Surprisingly, the company that “got it right” in the music industry was Apple, with their combination of the iPod player and their iTunes store. In retrospect, Apple’s strategy looks visionary, and analysts and consumers alike fall over themselves to pay homage to Apple’s dedication to design and quality. Yet the iPod was exactly the kind of strategic play that the lessons of Betamax, not to mention Apple’s own experience in the PC market, should have taught them would fail. The iPod was large and expensive. It was based on closed architecture that Apple refused to license, ran on proprietary software, and was actively resisted by the major content providers. Nevertheless, it was a smashing success. So in what sense was Apple’s strategy better than Sony’s? Yes, Apple had made a great product, but so had Sony. Yes, they looked ahead and did their best to see which way the technological winds were blowing, but so did Sony. And yes, once they made their choices, they stuck to them and executed brilliantly; but that’s exactly what Sony did as well. The only important difference, in Raynor’s view, was that Sony’s choices happened to be wrong while Apple’s happened to be right.
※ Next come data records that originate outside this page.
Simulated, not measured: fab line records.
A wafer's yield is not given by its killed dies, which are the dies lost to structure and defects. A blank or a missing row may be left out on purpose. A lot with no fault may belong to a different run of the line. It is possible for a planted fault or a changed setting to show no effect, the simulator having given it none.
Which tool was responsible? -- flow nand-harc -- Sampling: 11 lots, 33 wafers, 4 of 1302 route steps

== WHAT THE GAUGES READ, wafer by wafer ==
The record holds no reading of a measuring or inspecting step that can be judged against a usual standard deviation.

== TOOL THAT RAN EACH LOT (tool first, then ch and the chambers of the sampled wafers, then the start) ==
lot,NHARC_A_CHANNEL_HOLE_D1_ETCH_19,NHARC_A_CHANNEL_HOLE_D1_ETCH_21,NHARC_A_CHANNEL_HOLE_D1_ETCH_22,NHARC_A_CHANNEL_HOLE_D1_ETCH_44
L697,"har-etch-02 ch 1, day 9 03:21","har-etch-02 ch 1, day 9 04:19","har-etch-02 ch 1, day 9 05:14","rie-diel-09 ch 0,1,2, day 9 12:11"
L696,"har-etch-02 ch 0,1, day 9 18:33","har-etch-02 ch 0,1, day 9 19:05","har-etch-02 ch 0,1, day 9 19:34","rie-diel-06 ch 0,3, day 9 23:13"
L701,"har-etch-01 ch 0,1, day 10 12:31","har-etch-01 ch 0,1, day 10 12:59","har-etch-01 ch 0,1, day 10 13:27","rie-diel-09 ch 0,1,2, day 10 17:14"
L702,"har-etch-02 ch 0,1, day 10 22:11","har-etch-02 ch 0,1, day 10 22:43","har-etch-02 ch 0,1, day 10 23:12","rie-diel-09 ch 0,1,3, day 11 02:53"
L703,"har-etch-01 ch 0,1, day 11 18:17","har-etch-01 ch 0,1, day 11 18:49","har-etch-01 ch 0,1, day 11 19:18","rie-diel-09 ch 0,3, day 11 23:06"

This is the strategy paradox. The main cause of strategic failure, Raynor argues, is not bad strategy, but great strategy that just happens to be wrong. Bad strategy is characterized by lack of vision, muddled leadership, and inept execution—not the stuff of success for sure, but more likely to lead to persistent mediocrity than colossal failure. Great strategy, by contrast, is marked by clarity of vision, bold leadership, and laser-focused execution. When applied to just the right set of commitments, great strategy can lead to resounding success—as it did for Apple with the iPod—but it can also lead to resounding failure. Whether great strategy succeeds or fails therefore depends entirely on whether the initial vision happens to be right or not. And that is not just difficult to know in advance, but impossible.
Another nonmarket approach to harnessing local knowledge that is increasingly popular among governments and foundations alike is the prize competition. Rather than allocating resources ahead of time to preselected recipients, prize competitions reverse the funding mechanism, allowing anyone to work on the problem, but only rewarding solutions that satisfy prespecified objectives. Prize competitions have attracted a lot of attention in recent years for the incredible amount of creativity they have managed to leverage out of relatively small prize pools. The funding agency DARPA, for example, was able to harness the collective creativity of dozens of university research labs to build self-driving robot vehicles by offering just a few million dollars in prize money—far less than it would have cost to fund the same amount of work with conventional research grants. Likewise, the $10 million Ansari X Prize elicited more than $100 million worth of research and development in pursuit of building a reusable spacecraft. And the video rental company Netflix got some of the world’s most talented computer scientists to help it improve its movie recommendation algorithms for just a $1 million prize.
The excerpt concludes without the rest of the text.